Reflection & Dialogue: Joy of Christian believing, and loathing on its rejection
It is worth paying attention to Paul’s words as we have them in the Entrance Antiphon for today’s Mass: “Rejoice in the Lord always; again I say rejoice”. It is obvious that Paul lays stress on Christian rejoicing, on Christian joy. He expresses the very same sentiments in the first of his letters that has come down to us, that to the Thessalonians, from which our second reading is taken. There he says: “Rejoice always; be happy at all times”. This invites us to reflect on the importance of rejoicing, of joy, in Christian life, in human life, and for believers during this period of Advent, and indeed at all times, of the close connection between joy and the coming of Christ into our world, and on Christ’s own emphasis on the joy of believing in him and his mission. This presents an opportunity of recalling the texts of the New Testament on this theme, without giving chapter and verse of the Bible.

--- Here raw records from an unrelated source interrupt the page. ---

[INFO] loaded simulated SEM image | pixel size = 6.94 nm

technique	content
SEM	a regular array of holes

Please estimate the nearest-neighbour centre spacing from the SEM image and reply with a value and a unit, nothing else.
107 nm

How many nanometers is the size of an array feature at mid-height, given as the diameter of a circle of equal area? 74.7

At the birth of Christ, recalled at Christmas, the Angel declared to the shepherds that with this birth he was bring good news of great joy for all the people. John the Baptist declared that his joy was full that the promised redeemer had come. The disciples rejoiced on the success of their first mission, and Jesus called on them to do so. On that same occasion Jesus himself rejoiced in the Holy Spirit and thanked his Father, Lord of heaven and earth, that he had hidden the mysteries of salvation from the wise and intelligent and revealed them to infants, that is to his own followers. The mystery hidden from all ages, from many prophets and kings, had been revealed to them, and for this Jesus declared them blessed, happy, fortunate. Christian joy is connected with the new age revealed in Christ and his Church. The theme of joy is prominent in Jesus’ prayers and teachings as presented in the Fourth Gospel. Jesus prays that his own joy may be in his disciples and that their joy may be full. He forewarns them that in this world they will have trials, but after trials their sorrow will turn into joy. Their hearts will rejoice and they will have a joy that no one can take from them. The disciples are asked by Jesus to pray (to the Father) that their joy may be full, and their prayer will be heard. The Beatitudes end by linking persecution with joy. Blessed, happy, are the followers of Christ when ill-treated and persecuted on account of the Son of Man. They should rejoice in that day and leap for joy, for surely their reward is great in heaven. It is clear from these texts that Christian joy is rooted in belief in Jesus Christ and in the new age that has come with him and continues in the Church which he has founded. This joy goes with love and respect from the Church.
This love for the faith, and the joy that accompanies it, has been a central part of the Christian heritage down through the centuries. It has also been very much part of the Irish tradition right from the beginning. Matters have been changing very much in the older world over recent centuries, and in Ireland over the past decades. Christianity has been abandoned by a number of the learned class, and more recently by the general public. With regard to persons born and reared in the faith in these changing circumstances three classes can be identified. A number continue to believe and practise. Another group abandon practice of the faith, and possibly also belief, but are not perturbed thereby. A third class abandon the faith and turn violently against it, against the Church, its practices and against belief in revelation and even in the existence of God. In writings of some of this group, a venom can be perceived, which varies with the form of learning and literature they represent. In some writers there is a quest for redemption but not that of Christian tradition, a form of redemption and hope in mankind’s ability to show compassion, love and find an individual spirituality.
On this Gaudete, Rejoice Sunday, it is well to recall that other venom and loathing which can be produced in some who reject the salvation, the redemption, brought by Christ and still proclaimed by the Church. Dialogue might help bridge the gap between the two visions of life here and beyond.